The trial dealt not only with the question of ownership of the codex but also touched on a far more profound issue: who represented Jewry, now that the State of Israel had been founded? It also forced a direct confrontation between the Zionist establishment, mostly Eastern European and secular in its makeup, and the community of Jews from Arab lands, who did not want to give up their cultural treasures. The trial ended when a secret compromise was agreed upon: the codex would continue to be housed at the Ben-Zvi Institute, but representatives of the Aleppo Jews would serve in a council overseeing the manuscript, along with Ben-Zvi and Faham.
The conflict with Israel’s Aleppo community, combined with financial troubles, led Faham to emigrate to New York. From there, he went to great efforts to get Ben-Zvi to acknowledge that he had risked his life to recover the codex. After Faham requested his name be added to the codex in tribute to his efforts, Ben-Zvi eventually replied in May 1960, “I am prepared to add a note to the bound edition of the codex that will say that it was brought to Israel by you.” Almost a year later, waiting to see his request fulfilled, Faham wrote again: “Without a shadow of a doubt, matters of supreme importance have kept you too occupied to deal with my petty request. Nevertheless, I have written once more to remind you that the matter should not be doomed to the dust of forgetfulness, for it is more important to me than all the money in the world.”

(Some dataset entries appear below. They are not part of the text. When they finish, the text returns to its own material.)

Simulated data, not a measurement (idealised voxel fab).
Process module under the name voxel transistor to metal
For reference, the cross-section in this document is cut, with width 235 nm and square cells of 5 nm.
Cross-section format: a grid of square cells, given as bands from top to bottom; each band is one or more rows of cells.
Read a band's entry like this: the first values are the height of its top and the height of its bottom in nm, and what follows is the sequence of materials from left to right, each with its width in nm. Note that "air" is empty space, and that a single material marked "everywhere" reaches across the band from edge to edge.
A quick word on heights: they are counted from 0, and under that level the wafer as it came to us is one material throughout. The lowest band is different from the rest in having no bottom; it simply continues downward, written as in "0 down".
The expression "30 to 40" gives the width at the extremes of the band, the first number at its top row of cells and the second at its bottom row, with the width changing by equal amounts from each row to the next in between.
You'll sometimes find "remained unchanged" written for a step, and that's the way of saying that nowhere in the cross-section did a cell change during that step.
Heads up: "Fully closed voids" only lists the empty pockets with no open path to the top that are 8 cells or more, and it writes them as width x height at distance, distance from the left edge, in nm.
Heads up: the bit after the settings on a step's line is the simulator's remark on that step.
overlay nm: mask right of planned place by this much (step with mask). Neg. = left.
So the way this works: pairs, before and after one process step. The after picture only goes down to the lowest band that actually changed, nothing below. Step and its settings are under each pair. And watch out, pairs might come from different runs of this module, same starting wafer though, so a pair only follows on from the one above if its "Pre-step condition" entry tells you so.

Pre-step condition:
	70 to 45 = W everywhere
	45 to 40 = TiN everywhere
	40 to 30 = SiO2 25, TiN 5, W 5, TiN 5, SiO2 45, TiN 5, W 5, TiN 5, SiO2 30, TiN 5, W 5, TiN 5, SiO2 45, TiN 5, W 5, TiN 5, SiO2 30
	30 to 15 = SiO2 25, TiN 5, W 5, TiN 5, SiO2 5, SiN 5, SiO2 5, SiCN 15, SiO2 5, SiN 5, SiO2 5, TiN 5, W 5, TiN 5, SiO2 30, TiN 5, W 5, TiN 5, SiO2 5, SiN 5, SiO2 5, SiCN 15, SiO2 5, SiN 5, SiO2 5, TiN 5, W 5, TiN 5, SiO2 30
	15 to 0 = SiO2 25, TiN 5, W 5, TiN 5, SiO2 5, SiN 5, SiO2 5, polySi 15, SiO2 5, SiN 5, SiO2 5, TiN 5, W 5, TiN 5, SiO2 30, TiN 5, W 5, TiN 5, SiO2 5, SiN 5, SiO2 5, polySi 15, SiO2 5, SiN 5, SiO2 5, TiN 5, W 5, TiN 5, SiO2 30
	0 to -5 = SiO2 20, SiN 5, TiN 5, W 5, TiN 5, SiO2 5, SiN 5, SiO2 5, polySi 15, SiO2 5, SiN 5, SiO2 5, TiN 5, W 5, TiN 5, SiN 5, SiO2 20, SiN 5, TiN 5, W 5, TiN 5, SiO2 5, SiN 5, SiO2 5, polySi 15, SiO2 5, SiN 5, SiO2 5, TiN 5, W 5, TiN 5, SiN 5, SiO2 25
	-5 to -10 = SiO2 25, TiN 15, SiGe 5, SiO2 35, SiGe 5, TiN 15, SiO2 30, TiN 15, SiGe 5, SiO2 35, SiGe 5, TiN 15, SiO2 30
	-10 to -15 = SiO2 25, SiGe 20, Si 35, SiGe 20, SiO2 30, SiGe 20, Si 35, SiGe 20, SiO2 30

Faham, who seemed to know a secret about the codex that the Israeli establishment was trying fervidly to conceal, was clearly not placated by Ben-Zvi’s words. Shlomo Zalman Shragai, the head of the Jewish Agency (and whose colleague was the one who took the codex from Faham at the Haifa port), tried to calm him but to no avail. “The man who delivered [the codex] and who is in the United States cannot control himself any longer,” Shragai wrote in a 1964 letter copied to Zalman Shazar, who had succeeded Ben-Zvi as president of Israel after his death a year earlier. “I am very apprehensive that the matter will become public and turn into worldwide scandal.”
What did Faham know that would cause such a worldwide scandal? Most likely it was that the codex had arrived in Israel nearly whole. Yet only after its arrival did nearly 200 pages disappear. And perhaps it was this secret that led the codex, the most important Jewish book in existence, to not be restored and put on careful display but instead be stored in an iron case in the offices of the Ben-Zvi Institute at Hebrew University.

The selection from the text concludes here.